Damien O'Reilly
EU Affairs and Communication Manager, ICOS

Letter from Brussels - March 2023

The sign draping the side of one corner of the iconic Berlaymont EU Commission building here in Brussels advertises REPowerEU. It is a new plan with a double goal – to reduce the dependence on gas, oil, and coal imports from Russia, while at the same time accelerating the EU’s ambitious climate-action targets. 

The clean-energy transition can only be good news for hard-pressed families struggling to pay astronomical home-heating and electricity bills. So REPowerEU and all its armoury cannot come fast enough. Back home, ICOS is one of a few organisations working closely with its member co-ops to look at renewable opportunities – specifically in relation to biomethane – to capitalise on this drive to a green transformation. According to the
Sustainable Energy Authority of Ireland (SEAI), the percentage of renewables in 2021 in Ireland was 12.5 per cent, significantly behind the EU average where the overall renewables percentage stood at 21.8 per cent, according to Eurostat.

The EU has a reduction target of 55 per cent by 2030, in the context of overall emissions, when compared to 2018. Every project has a fancy name or acronym and this one is called ‘Fit for 55’. The revised Renewable Energy Directive (RED III) targets are for 45 per cent renewable energy across the EU by 2030. In Ireland, the target for biomethane is set at 10 per cent of the country’s gas needs by 2030. “It appears that this will only be incentivised by way of a renewable heat obligation or RHO, obligating an increasing percentage of gas to come from renewable sources and letting market forces, rather than a guaranteed tariff, create a price floor for biomethane,” says bioeconomy executive with ICOS, John Brosnan. 

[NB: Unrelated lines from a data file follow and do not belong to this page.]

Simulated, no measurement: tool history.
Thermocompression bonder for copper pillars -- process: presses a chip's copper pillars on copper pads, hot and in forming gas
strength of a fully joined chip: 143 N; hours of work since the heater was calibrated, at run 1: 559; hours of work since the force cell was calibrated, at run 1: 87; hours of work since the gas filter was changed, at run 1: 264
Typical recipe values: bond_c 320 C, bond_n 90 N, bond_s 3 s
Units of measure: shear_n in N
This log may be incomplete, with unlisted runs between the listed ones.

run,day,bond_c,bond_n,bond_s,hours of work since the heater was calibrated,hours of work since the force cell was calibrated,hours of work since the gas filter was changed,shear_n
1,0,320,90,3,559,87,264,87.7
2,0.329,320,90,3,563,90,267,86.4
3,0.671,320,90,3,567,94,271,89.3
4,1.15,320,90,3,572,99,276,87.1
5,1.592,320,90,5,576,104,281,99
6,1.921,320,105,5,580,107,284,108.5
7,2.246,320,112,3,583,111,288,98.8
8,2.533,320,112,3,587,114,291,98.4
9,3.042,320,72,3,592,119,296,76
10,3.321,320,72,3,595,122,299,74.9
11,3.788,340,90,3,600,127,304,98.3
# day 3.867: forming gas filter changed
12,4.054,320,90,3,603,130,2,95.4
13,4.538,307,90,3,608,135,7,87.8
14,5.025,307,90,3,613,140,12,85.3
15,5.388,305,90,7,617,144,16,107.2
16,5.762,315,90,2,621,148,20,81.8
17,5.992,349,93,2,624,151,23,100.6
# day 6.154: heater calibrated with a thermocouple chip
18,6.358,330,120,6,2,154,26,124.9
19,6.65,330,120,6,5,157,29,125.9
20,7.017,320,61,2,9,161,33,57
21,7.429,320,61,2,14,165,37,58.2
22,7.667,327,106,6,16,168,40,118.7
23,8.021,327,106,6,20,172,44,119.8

“Biomethane has a key role to play in the decarbonising of not only our energy sector, but it can also contribute to reducing emissions in the agri-food sector and to provide additional income to farmers,” according to John. This is where it gets interesting for farmers. John is driving communication between farmers and co-ops on the potential to develop the industry in Ireland. “ICOS is supportive of the development of anaerobic digestion and production of biomethane alongside other renewable sources which we support.” But, he says this cannot come at the expense of food and feed security. “Nor can farmers and co-ops be expected to bear all of the risk in embracing renewables with high upfront capital costs.”

Back in Brussels, as RePowerEU attempts to speed up the switch to renewable energy, Irish co-ops are perfectly positioned and equipped to drive the development of biorefining. It’s a win-win for farmers as an income source while playing a key role in meeting the EU’s green targets. And hopefully it will be the beginning of the end of dependence on Russian gas and oil. Watch this space.